Nice job! What version of VMWare are you using? Did you check to see if
the source code that comes with the Linux distribution of VMWare (came
with my version anyway) has the source code for reading/writing to the
disk images? I wonder if they used VMWare as an emulator, or even used
Bochs, while developing their algorithm (to test it). It seems to me
that this method could be used for a word processor too, to manage
memory.
The format I mentioned earlier might be better, however:
Let's say your linux partition is 1GB, and you want to make a disk image
but you aren't sure how big to make it. Make it dynamic like this:
- Have two files. One file would contain a seeries of INDEXes and the
other would contain a seeries of CLUSTERs.
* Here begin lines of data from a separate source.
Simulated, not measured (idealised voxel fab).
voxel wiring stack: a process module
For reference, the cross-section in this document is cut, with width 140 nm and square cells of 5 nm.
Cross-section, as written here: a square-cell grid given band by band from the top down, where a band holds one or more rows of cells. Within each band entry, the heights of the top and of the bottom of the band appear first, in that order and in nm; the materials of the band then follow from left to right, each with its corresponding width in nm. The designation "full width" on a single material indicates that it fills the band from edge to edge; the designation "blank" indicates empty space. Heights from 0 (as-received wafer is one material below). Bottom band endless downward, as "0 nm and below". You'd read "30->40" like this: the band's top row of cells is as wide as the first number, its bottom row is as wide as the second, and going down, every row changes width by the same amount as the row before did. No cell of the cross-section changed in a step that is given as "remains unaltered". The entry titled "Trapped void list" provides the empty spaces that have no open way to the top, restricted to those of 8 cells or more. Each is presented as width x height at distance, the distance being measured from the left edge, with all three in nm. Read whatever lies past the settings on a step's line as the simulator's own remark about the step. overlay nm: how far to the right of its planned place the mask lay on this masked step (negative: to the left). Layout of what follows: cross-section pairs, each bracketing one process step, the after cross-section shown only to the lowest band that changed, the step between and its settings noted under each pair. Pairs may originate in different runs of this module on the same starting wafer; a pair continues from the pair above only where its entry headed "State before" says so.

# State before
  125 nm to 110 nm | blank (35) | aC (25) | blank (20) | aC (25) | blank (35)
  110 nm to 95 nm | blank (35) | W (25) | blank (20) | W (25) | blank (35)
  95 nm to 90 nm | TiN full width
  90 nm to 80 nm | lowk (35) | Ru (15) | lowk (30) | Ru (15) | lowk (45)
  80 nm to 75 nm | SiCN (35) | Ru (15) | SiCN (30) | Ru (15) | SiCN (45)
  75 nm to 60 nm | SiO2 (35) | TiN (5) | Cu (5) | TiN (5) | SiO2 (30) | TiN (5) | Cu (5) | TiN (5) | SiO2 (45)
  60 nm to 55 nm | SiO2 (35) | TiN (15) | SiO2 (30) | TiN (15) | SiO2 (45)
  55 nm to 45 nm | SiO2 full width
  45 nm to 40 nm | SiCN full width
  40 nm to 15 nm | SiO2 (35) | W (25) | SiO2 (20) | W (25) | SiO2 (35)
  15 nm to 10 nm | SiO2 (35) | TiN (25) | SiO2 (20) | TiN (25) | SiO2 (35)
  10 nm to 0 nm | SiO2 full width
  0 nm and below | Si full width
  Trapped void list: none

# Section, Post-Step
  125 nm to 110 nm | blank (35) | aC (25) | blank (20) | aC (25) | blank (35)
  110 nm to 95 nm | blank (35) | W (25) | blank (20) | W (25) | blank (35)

- Choose a cluster size (in sectors), a word size (in bytes), and a
sector size (in bytes). For this example, let me say that you have
chosen a cluster size of 1 sector, a word size of 4 bytes, and a sector
size of 512 bytes.
- The index file contains a seeries of words (4-byte entries). Each word
contains a cluster number. The first word is always zero.
- To write to the first sector, you look at the 0th word of the index
file, and see that it contains a 0. Multiply that by the number of
clusters per byte (the product of the number of clusters per sector and
the number of sectors per byte). That is the offset of the first sector
of the first cluster of the CLUSTER file. If there were 2 sectors per
cluster, then the next sector would be found immediately after it. What
about sector number 3 when there are only 2 sectors per cluster? That's
not necessarilly immediately after the sector before it, in the file. To
find where it is, look at the second word of the index file. It contains
the CLUSTER OFFSET in the data file, for the corresponding CLUSTER.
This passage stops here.